And the list of differences continues. We'd add the work: a mixed bag that stretches beyond the corporate and finance strengths most commonly associated with its US compatriots. Sure there's the clean sweep of borrowing and lending, buying and selling of companies, and capital markets – all international, all concerning mind-boggling sums – but the firm wins it best Chambers UK rankings elsewhere. Specialisms in construction arbitration and professional negligence on the contentious side, plus mining-related corporate and finance matters, provide more niche mandates.

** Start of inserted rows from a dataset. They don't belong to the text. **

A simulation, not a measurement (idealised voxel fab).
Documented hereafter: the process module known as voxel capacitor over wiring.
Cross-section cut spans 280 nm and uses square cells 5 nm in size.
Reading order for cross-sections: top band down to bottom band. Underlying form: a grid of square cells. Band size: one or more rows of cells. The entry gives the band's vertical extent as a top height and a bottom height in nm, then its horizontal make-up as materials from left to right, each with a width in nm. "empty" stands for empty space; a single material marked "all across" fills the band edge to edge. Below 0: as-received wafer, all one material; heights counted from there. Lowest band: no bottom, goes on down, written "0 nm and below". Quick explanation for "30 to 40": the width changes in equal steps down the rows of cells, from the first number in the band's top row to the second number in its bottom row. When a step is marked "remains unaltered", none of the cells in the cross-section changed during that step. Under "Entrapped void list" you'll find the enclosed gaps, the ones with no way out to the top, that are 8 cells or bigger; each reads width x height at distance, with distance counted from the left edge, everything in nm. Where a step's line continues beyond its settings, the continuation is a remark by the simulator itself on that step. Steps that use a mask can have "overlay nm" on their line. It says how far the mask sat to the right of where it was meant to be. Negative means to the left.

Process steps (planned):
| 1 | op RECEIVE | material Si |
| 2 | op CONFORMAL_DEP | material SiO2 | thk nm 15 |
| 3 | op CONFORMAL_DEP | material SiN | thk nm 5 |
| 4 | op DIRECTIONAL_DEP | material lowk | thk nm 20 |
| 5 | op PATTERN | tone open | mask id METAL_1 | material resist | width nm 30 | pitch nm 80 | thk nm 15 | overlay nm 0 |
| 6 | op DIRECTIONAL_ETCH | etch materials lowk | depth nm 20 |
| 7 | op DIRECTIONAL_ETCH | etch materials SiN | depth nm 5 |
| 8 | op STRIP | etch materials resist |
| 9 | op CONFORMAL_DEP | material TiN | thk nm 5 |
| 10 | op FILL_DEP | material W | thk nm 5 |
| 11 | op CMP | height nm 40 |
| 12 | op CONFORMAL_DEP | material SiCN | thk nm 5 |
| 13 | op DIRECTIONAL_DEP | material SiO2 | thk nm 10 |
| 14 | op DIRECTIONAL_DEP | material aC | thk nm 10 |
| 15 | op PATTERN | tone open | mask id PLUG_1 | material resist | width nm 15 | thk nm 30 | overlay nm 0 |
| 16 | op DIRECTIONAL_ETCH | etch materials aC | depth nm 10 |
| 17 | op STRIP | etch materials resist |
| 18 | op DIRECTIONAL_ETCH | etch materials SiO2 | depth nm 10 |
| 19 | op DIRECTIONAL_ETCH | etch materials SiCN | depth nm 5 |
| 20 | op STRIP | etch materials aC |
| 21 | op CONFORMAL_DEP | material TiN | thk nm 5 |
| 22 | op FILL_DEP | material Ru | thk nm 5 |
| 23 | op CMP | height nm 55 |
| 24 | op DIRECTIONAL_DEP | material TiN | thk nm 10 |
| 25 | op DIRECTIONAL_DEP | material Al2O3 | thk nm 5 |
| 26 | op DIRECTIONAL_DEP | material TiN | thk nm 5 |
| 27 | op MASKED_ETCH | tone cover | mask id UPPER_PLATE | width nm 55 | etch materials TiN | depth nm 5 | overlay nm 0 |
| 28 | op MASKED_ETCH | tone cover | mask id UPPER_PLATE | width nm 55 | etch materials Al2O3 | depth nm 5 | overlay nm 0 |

Lastly, it's worth mentioning secondments. Be it with a client or in an international office “they say it's mandatory. But they will work with you if you really prefer to get more experience within the firm.” Client secondments are “mostly corporate or finance based,” and the likes of Unilever, Thomson Reuters and insurance broker Marsh accept Mayer Brown protégés. “Even if you don't like transactional work, it's great to be in a completely different environment – it opened my eyes to the other side.” International secondments are less readily available, but the firm offers spots in Hong Kong, Singapore, Frankfurt and Chicago.
Roger, roger Mayer
Before each seat rotation, juniors submit three seat preferences and meet with HR to discuss their motivations. “Second-years get priority, but they do their best to accommodate your preferences. By your fourth seat you're almost guaranteed to get your top choice.”
The corporate team handles a mix of M&A, corporate finance and funds deals, with clients hailing from sectors that include financial services, energy, telecoms, tech and media. The team recently advised Hong Kong LKK Health Products Group on its £1.3 billion purchase of the holding partnership that owns the 'Walkie Talkie' skyscraper. Working alongside their international colleagues, the London team also advised US-listed Sparton, an electromechanical company that creates products for the military, on its $235 million acquisition by Ultra Electronics. One insider explained that “the department changes quite quickly in terms of work, so you get a nice mix.” Some trainees had worked on a lot of corporate real estate, others on oil and gas work. One source recalled “being involved in a hostile takeover. I was working on verification, checking facts so that the shareholders could vote to authorise the takeover.” While trainee tasks involve “a lot of project management,” juniors also worked on closings and “had the opportunity to do a fair amount of drafting board minutes and resolutions.”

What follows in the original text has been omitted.